Few icons have managed to successfully reinvent themselves and maintain relevance with each passing decade (Bob Dylan, Cher, and David Bowie come to mind). The list is quite small, however, Jane Fonda - without doubt - is one of those enigmatic forces. For more than 50 years, she’s remained an iconoclast and style icon. In that time, she has taken on the Hollywood machine, stood up to the federal government, battled an eating disorder that lived with her for nearly thirty years, created a fitness empire, and redefined success after age 45, always with deep passion and a signature furosity. It’s like she’s lived a dozen lives. “I think it’s a hoot that, at my age, people are calling me a fashion icon,” she said to W.
Her style evolution (like her life) is vast. It would take far too long to track it all in depth (however, the podcast You Must Remember This does a phenomenal job if you are interested in Jane's full journey). From her bright eyed days gracing the covers of Vogue, where she made head scarves, gloves, and classic Christian Dior-style dresses effortlessly casual, to her time in Paris with Roger Vadim in shift mini dresses, smoky cat eyes, knee high boots, pageboy caps, blasé sex appeal, to the Barbarella era. This was followed by the Klute/“Hanoi Jane” period in the 1970s with a shag hair cut and turtleneck, where she is remembered (and at times vilified) as a face for the anti-Vietnam war movement and a supporter of the Black Panther Party, and an FBI target. Then there was the workout tape craze, all of the way up to her modern renaissance of today. With each incarnation, influenced by the zeitgeist of the day, Jane has shed the shell of her former self to reveal a reinvigorated, renewed identity.

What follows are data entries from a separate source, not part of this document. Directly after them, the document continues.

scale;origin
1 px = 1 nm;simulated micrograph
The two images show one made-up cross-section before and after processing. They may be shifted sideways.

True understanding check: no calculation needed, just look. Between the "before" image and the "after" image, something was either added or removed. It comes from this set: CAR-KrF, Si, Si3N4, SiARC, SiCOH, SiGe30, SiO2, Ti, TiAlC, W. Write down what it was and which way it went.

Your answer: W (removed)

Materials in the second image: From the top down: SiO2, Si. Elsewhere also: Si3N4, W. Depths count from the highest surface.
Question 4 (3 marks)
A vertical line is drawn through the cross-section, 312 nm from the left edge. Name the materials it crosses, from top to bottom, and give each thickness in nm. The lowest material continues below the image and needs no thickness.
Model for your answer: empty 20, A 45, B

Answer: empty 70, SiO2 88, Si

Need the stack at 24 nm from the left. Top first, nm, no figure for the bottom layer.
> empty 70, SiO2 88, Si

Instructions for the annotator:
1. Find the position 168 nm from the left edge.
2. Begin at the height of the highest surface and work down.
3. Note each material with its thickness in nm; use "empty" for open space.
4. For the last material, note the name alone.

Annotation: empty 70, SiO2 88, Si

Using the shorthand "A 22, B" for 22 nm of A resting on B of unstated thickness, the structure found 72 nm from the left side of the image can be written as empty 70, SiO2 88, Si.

One of the most notable and iconic era of Jane Fonda’s evolution is arguably her 1980’s reinvention. It's been name-dropped in rap songs, inspired modern athleisure and our fitness obsessions, earned her a small fortune, and even been an influence on fashions produced by the likes of Alessandro Michele’s Gucci; this period in Jane’s life defines how we perceive her today.
For the prior thirty or so years leading up to the 80s, Jane battled with severe bulimia brought on in large part by the body standards of the fashion and film industries, binging and purging, and then practicing ballet for hours each day.
It was at the start of 1980 when she began her recovery (enter “The Workout.") Inspired by exercise classes recommended to her by her then step-mother, she launched her own studio and began instructing classes. Then in 1982, in a striped orange leotard and leg-warmers, she released Jane Fonda’s Workout tape - selling 17 million copies, becoming the highest selling VHS tape of all time, and inventing an entirely new industry. Some argue that Jane created this brand as a lifestyle guru, distancing herself from her radical past and becoming a capitalist; it was a monumental financial and marketing success, but moreover, “The Workout” gave Jane her strength, courage, confidence, power back. Frequently she quotes Gloria Steinem saying, "empowerment can begin in the muscles."
Another - even greater - contribution to the feminist media canon also came in 1980 - the film 9 to 5. Alongside Lily Tomlin and Dolly Parton, Jane portrays a reserved, quaint corporate secretary in pursuit of exacting revenge on her abusive boss (in pastel hues, pussy bow blouses, and wide framed glasses... @ Alessendro Michele, we see you). It was a feminist statement in the form of a quirky screwball comedy with a kickass anthem of a theme song. Fonda’s wardrobe in the film has gone on to heavily inspire Michele’s Gucci, while her heavy hand in the workshopping, production, and overarching message of the film have gone on to serve as a precursor and gospel to female producers (and is reminiscent of the Time's Up initiative).
Now at 80 years old, the two-time Academy Award winner is producing some of her best work. In films like the upcoming Book Club, and Netflix’s Grace and Frankie where she co-stars again with Lily Tomlin, she’s proving life is bountiful for women of all ages, and that the lives, stories, and complexities of older women are stories worth being told.